Elsevier

Digital Investigation

Volume 11, Issue 4, December 2014, Pages 273-294
Digital Investigation

Impacts of increasing volume of digital forensic data: A survey and future research challenges

https://doi.org/10.1016/j.diin.2014.09.002Get rights and content

Abstract

A major challenge to digital forensic analysis is the ongoing growth in the volume of data seized and presented for analysis. This is a result of the continuing development of storage technology, including increased storage capacity in consumer devices and cloud storage services, and an increase in the number of devices seized per case. Consequently, this has led to increasing backlogs of evidence awaiting analysis, often many months to years, affecting even the largest digital forensic laboratories. Over the preceding years, there has been a variety of research undertaken in relation to the volume challenge. Solutions posed range from data mining, data reduction, increased processing power, distributed processing, artificial intelligence, and other innovative methods. This paper surveys the published research and the proposed solutions. It is concluded that there remains a need for further research with a focus on real world applicability of a method or methods to address the digital forensic data volume challenge.

Introduction

The increase in the number and volume of digital devices seized and lodged with digital forensic laboratories for analysis has been an issue raised over many years. This growth has contributed to lengthy backlogs of work (Gogolin, 2010, Parsonage, 2009). A significant growth in the size of storage media combined with the popularity of digital devices and the decrease in the price of these devices and storage media has led to a major issue affecting the timely process of justice. There is a growing volume of data seized and presented for analysis, often now consisting of many terabytes of data for individual investigations. This has resulted from;

  • (a)

    An increase in the number of devices seized per case.

  • (b)

    The number of cases with digital evidence is increasing (anecdotal information indicates the last case observed without digital evidence was at least 3 years old).

  • (c)

    The size of data on each individual item is increasing.

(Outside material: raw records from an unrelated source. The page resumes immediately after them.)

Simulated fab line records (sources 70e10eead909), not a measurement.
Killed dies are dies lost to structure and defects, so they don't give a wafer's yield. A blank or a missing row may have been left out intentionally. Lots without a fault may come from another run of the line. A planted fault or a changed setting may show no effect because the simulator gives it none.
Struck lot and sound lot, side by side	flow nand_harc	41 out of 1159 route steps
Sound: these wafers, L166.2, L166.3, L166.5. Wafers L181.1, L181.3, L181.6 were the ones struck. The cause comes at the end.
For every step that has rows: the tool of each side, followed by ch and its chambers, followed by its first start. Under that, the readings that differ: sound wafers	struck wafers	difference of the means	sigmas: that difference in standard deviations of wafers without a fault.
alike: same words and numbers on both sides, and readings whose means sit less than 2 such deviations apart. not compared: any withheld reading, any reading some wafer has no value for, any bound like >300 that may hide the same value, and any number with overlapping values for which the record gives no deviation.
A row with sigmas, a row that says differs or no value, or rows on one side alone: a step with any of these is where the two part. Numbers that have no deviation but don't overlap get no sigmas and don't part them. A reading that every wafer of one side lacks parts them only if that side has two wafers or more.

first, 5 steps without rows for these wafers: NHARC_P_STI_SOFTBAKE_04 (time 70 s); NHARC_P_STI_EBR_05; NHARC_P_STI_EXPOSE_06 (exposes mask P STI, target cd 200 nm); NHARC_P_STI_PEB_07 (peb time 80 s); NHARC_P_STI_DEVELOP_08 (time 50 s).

The increasing number of cases and devices seized is further compounded with the growing size of storage devices (Garfinkel, 2010). Existing forensic software solutions have evolved from the first generation of tools and are now beginning to address scalability issues. However, a gap remains in relation to analysis of large and disparate datasets. Every year the volume of data is increasing faster than the capability of processors and forensic tools can manage (Roussev et al., 2013).

Processing times are increasing with the increase in the amount of data required to be analysed. In the last decade, there have been many calls for research to focus on the timely analysis of large datasets (Garfinkel, 2010, Richard and Roussev, 2006a, Wiles et al., 2007) including the application of data mining techniques to digital forensic data in an endeavour to address the issue of the growing volume of information (Beebe and Clark, 2005, Palmer, 2001).

Serious implications relating to increasing backlogs include; reduced sentences for convicted defendants due to the length of time waiting for results of digital forensic analysis, suspects committing suicide whilst waiting for analysis, and suspects denied access to family and children whilst waiting for analysis (Shaw and Browne, 2013). In addition, employment can be affected for suspects under investigation for lengthy periods of time, and ongoing difficulties can be experienced by suspects and innocent persons when computers and other devices are seized, for example; the child of a suspect may have school assignments saved on a seized computer, or the partner of a suspect may have all their taxation or business information saved on a laptop.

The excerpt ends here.